This article on the Clinton campaign in Michigan shows how things don’t work. In a political campaign, on the ground data is crucial. If you don’t know what’s REALLY happening you can’t be effective. Yet the Clinton campaign seemingly acted like a badly run corporation and ignored the rumblings that things were not going as well as they seemed.
Everybody could see Hillary Clinton was cooked in Iowa. So when, a week-and-a-half out, the Service Employees International Union started hearing anxiety out of Michigan, union officials decided to reroute their volunteers, giving a desperate team on the ground around Detroit some hope.
They started prepping meals and organizing hotel rooms.
SEIU — which had wanted to go to Michigan from the beginning, but been ordered not to — dialed Clinton’s top campaign aides to tell them about the new plan. According to several people familiar with the call, Brooklyn was furious.
Turn that bus around, the Clinton team ordered SEIU. Those volunteers needed to stay in Iowa to fool Donald Trump into competing there, not drive to Michigan, where the Democrat’s models projected a 5-point win through the morning of Election Day.
Michigan organizers were shocked. It was the latest case of Brooklyn ignoring on-the-ground intel and pleas for help in a race that they felt slipping away at the end.

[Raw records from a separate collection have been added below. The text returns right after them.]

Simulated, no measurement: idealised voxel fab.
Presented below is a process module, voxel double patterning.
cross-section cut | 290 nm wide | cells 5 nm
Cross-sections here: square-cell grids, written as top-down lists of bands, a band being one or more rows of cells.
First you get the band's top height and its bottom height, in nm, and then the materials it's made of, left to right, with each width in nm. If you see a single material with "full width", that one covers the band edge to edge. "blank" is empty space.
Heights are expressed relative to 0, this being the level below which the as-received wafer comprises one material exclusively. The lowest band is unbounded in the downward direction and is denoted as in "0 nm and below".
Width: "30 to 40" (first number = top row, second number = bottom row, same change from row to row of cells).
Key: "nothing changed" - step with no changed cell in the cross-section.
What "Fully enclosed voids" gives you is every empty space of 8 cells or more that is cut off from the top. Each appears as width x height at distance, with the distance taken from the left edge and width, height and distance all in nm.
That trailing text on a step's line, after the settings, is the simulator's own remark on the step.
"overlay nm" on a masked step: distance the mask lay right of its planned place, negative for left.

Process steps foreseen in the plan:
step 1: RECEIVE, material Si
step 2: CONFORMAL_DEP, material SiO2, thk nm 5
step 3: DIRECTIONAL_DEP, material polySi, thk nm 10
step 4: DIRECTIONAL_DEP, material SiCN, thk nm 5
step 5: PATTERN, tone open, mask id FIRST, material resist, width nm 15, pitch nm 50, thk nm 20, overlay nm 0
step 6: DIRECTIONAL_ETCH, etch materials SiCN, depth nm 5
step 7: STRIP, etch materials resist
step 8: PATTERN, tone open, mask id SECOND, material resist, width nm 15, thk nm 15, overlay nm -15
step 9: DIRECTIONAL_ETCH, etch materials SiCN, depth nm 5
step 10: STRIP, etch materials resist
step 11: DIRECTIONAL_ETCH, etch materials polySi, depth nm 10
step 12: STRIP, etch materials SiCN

“They believed they were more experienced, which they were. They believed they were smarter, which they weren’t,” said Donnie Fowler, who was consulting for the Democratic National Committee during the final months of the campaign. “They believed they had better information, which they didn’t.”
Flip Michigan and leave the rest of the map, and Trump is still president-elect. But to people who worked in that state and others, how Clinton won the popular vote by 2.8 million votes and lost by 100,000 in states that could have made her president has everything to do with what happened in Michigan. Trump won the state despite getting 30,000 fewer votes than George W. Bush did when he lost it in 2004.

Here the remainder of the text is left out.